A run down memory lane shows that Nigeria was far better in the past than in the present time, in fact it is very difficult at the moment to point at any better improvement. From water supply, to electricity supply, to fuel refining, to good road, to industries, to exchange rate, to education, just name it.
Let us go down to history a bit so that one can understand the issue better.
In 1980 Nigeria Exchanged 80kobo to 1$
Today Nigeria Exchanges almost ₦480 to 1$
Some major reasons have been captured by a lot of people and it is a fact that Nigeria was far more productive in 1980 than we are today
Let us use 1980 as a point of reference. The key reasons for economic growth were as follows:
1) We were a net exporter of refined petroleum products. Today we import virtually all our refined petroleum products.
2) We majorly rode in locally assembled cars, buses and trucks. Peugeot cars were assembled in Kaduna and Volkswagen cars in Lagos.
3) Leyland in Ibadan and ANAMCO in Enugu produced our buses and trucks.
4) Steyr at Bauchi was producing our Agricultural tractors.
5) And it was not just Assembly; we were producing many of the components.
6) Vono Products Company in Lagos was producing the seats.
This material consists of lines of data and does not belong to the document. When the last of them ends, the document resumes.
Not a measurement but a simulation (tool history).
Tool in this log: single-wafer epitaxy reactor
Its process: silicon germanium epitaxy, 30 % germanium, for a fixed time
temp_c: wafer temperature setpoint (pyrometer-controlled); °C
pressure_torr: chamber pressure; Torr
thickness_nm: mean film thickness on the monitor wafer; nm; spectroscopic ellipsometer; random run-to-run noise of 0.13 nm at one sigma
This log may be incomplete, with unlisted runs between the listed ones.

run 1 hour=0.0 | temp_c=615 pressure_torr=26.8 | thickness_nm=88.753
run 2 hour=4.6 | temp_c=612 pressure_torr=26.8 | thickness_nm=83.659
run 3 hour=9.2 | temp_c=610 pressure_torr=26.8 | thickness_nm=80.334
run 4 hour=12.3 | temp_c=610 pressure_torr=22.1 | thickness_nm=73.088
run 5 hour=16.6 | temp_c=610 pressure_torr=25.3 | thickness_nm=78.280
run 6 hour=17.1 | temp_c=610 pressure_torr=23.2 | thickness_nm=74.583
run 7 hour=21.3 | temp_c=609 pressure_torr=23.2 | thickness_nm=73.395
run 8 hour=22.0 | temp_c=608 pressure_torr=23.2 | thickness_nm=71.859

7) Exide in Ibadan was producing the batteries, not just for Nigeria but for the entire West African region.
8) Isoglass and TSG in Ibadan were producing the windshields.
9) Ferodo in Ibadan was producing the brake pads and discs.
10) Tyres were produced by Dunlop in Lagos and Mitchelin in Portharcourt.
And I mean tyres produced from rubber plantations located in the country like Ogun and Rivers State.
12) We were listening to Radio and watching television sets assembled in Ibadan by Sanyo.
13) We were using refrigerators, freezers and Airconditioners produced by Thermocool and Debo.
14) We were majorly wearing clothes produced from the UNTL textile mills in Kaduna and Chellarams in Lagos.
Not from imported cotton but from cotton grown in Nigeria.
15) Our water was running through pipes produced by Kwalipipe in Kano and Duraplast in Lagos.
16) Our toilets were fitted with WC produced at Kano and Abeokuta.
We were cooking with LPG gas stored inside gas cylinders produced at the NGC factory in Ibadan.
17) Our electricity was flowing through cables produced by the Nigerian wire and Cable, Ibadan and Kablemetal in Lagos and Portharcourt.
18) We had Bata and Lennards producing original shoes we were putting on.
Not from imported leather but from locally tanned leather at Kaduna.
19) We were mainly flying our airways, the Nigeria Airways, to most places in the world.
The Airways then was about the biggest in Africa at that time.
20) Most of the food we ate were being grown or produced in Nigeria.
We were producing all of the above and more in 1980
In fact, today, we import almost everything.
There lies the source of the terrible exchange rate we are experiencing today and everybody reading this has a critical role to play in reversing this very unfortunate trend.
It is not enough for us to complain about the exchange rate or point out what others are not doing or are failing to do, the key question is what are we producing or what are we planning to produce?
Going forward, it’s time to ponder and think of the way forward progressively before it becomes very late.